That's the overarching theme of Saints, a bada-boom drama that works well enough on its own, but whose whole reason for being — the intricate web of characters and mythology, meta winks and callbacks — comes from the show whose bloody, operatic excellence ruled television from 1999-2007. Its indelible star James Gandolfini is no longer with us, though the movie (in theaters and on HBO Max Oct. 1) has the next best thing in hereditary stunt casting — his real-life son, Michael Gandolfini. His portrait of the mobster as a young man is ostensibly at the center here, but in the end it's ancillary to the story Saints really wants to tell: the ballad of Dickie Moltisanti (Alessandro Nivola), a reluctant mafioso with bruised knuckles and a battered soul.

THE MANY SAINTS OF NEWARK
THE MANY SAINTS OF NEWARK

Barry Wetcher/Warner Bros. 'The Many Saints of Newark'

It's 1967 and Dickie's pugnacious father (Ray Liotta) is just getting started on a second family with his new Italian bride (the lovely Michaela De Rossi, who looks like a Sicilian Penelope Cruz), even if she's young enough to be his grown son's goomah. She is that soon enough, though Dickie already has a wife of his own and a thriving numbers business to run. He's also got an associate, Harold McBrayer (Leslie Odom Jr.), who brings in betting money from the Black side of town, though race relations in Newark are as incendiary as they were anywhere that year; there are riots and burning and looting in the streets, and not many kind words about it in the back rooms and card dens where the Soprano crew gathers.

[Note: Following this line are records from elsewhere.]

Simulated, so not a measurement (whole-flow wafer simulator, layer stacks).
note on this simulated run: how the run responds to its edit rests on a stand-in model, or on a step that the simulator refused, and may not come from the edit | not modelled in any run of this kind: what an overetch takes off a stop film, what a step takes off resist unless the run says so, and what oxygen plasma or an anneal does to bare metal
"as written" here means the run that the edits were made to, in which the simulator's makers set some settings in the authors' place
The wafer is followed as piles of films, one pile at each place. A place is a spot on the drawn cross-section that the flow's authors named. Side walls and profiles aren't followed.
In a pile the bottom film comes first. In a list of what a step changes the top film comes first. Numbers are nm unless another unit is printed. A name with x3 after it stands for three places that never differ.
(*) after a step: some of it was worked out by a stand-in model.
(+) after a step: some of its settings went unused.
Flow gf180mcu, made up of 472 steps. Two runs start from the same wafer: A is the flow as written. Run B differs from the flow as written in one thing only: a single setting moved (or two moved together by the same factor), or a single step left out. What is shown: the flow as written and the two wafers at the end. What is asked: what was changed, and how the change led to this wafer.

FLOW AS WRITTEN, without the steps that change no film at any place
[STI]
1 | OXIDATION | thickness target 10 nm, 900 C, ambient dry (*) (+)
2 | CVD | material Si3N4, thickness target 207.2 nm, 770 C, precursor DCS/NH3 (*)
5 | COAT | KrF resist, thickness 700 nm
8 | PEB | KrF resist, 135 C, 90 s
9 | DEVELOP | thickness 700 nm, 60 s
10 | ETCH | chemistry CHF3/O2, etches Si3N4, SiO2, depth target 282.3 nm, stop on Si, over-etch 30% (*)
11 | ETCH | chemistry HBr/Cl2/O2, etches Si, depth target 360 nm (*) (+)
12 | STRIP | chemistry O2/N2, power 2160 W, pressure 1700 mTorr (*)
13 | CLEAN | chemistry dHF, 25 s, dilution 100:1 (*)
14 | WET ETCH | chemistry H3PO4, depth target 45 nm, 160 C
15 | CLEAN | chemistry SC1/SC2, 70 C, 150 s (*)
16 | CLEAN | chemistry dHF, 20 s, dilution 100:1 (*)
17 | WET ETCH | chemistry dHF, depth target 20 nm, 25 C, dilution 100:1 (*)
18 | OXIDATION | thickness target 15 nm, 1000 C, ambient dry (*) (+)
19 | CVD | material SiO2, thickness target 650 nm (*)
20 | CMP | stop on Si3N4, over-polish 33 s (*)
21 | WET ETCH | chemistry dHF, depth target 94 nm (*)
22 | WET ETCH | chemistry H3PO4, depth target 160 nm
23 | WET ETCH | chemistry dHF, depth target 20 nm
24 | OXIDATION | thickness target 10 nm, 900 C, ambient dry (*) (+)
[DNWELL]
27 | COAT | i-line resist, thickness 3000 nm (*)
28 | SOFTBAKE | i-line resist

To a kid like Tony — whose own dad (Jon Bernthal) is a blunt distracted goon and whose mother (a mournful, putty-nosed Vera Farmiga) is a joyless nag — Dickie is everything: Suave, calm, charismatic. What he doesn't know is how conflicted Dickie is by the choices he's made and the people he's hurt; a man who desperately wants to wipe his moral ledger clean, but keeps being reminded why that can never be. Sopranos creator David Chase co-wrote the script with alum Lawrence Konner, and they roll out the usual suspects accordingly — Pussy, Paulie Walnuts, Silvio — aged several decades down, along with the heady, familiar rhythms of gangster pathos and gallows humor that were the show's signature.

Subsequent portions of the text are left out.